Gorrín is also seeking to become an intermediary between the Maduro regime and Trump’s administration, the idea being that he could execute a possible political transition in Venezuela in exchange for amnesty. According to three sources close to Gorrín, Maduro and other leaders have approved the effort.
Gorrín has reportedly insisted that the crisis in Venezuela can be solved vie simple negotiation. Maduro is willing to relinquish power, sources close to him gave said, but only in a way that guarantees he won’t lose prestige.
Chavismo doesn’t want another Nuremberg
The Maduro regime is worried that a witch hunt will result from officials stepping down from power. A source reportedly said Gorrín does not want “another Nüremberg.”
But the high-standing members of the regime, many linked to human rights violations, allegedly don’t even want to lose the privileges they are enjoying while in power. “They want to keep the money,” a source told El Nuevo Herald.
And that is why Gorrín keeps insisting on one specific proposal: Maduro would hold presidential elections in 2018, be able to admit defeat against the Venezuelan opposition, transfer power and provide sufficient guarantees that, once out of power, he will not suffer reprisals either in Venezuela or abroad.

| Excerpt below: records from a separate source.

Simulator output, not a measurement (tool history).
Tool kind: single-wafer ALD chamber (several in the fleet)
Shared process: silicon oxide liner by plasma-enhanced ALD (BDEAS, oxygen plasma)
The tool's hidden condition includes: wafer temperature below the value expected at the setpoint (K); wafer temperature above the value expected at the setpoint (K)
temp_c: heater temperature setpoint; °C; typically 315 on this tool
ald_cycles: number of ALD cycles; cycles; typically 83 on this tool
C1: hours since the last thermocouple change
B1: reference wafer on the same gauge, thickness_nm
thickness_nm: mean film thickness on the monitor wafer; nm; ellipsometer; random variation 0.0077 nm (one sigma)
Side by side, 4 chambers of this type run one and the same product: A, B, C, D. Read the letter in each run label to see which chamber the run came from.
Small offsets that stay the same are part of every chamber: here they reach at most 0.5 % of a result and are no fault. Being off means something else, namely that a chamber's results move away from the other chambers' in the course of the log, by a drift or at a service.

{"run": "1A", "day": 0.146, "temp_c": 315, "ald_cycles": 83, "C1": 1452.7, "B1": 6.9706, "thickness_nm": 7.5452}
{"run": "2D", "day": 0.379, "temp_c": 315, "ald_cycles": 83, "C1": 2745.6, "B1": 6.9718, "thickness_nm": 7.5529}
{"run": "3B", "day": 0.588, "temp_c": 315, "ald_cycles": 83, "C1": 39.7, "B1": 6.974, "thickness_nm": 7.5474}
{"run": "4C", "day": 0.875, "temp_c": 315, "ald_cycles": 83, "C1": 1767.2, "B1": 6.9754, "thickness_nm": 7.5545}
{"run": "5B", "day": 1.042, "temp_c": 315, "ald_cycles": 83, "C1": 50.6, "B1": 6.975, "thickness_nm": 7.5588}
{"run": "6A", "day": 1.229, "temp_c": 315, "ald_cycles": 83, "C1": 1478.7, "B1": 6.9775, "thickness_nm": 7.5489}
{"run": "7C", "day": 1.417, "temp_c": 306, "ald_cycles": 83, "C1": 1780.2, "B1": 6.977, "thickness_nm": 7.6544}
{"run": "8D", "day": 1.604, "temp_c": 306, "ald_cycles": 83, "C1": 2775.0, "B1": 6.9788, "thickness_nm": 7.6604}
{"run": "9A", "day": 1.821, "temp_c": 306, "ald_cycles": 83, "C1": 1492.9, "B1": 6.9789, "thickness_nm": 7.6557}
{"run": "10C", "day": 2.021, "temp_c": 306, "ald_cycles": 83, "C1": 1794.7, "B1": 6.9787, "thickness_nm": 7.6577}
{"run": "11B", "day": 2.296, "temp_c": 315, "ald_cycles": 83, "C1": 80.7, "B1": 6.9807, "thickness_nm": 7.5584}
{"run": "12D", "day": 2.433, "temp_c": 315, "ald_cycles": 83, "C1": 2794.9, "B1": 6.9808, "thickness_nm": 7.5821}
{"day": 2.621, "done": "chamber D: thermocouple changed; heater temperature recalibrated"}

Gorrín also has links to Venezuelan opposition figures. He reportedly introduced them to his lobbying company with the intention of “representing the totality of the opposition,” but the leadership never organized around the idea.
If Gorrín’s intention is to expand Globovisión in the United States, it is not going well. But that goal wouldn’t explain why he’s meeting with elite politicians in Washington.
A foreign television station seeking to break into the US market doesn’t even need approval from the Federal Communications Commission, let alone from the White House.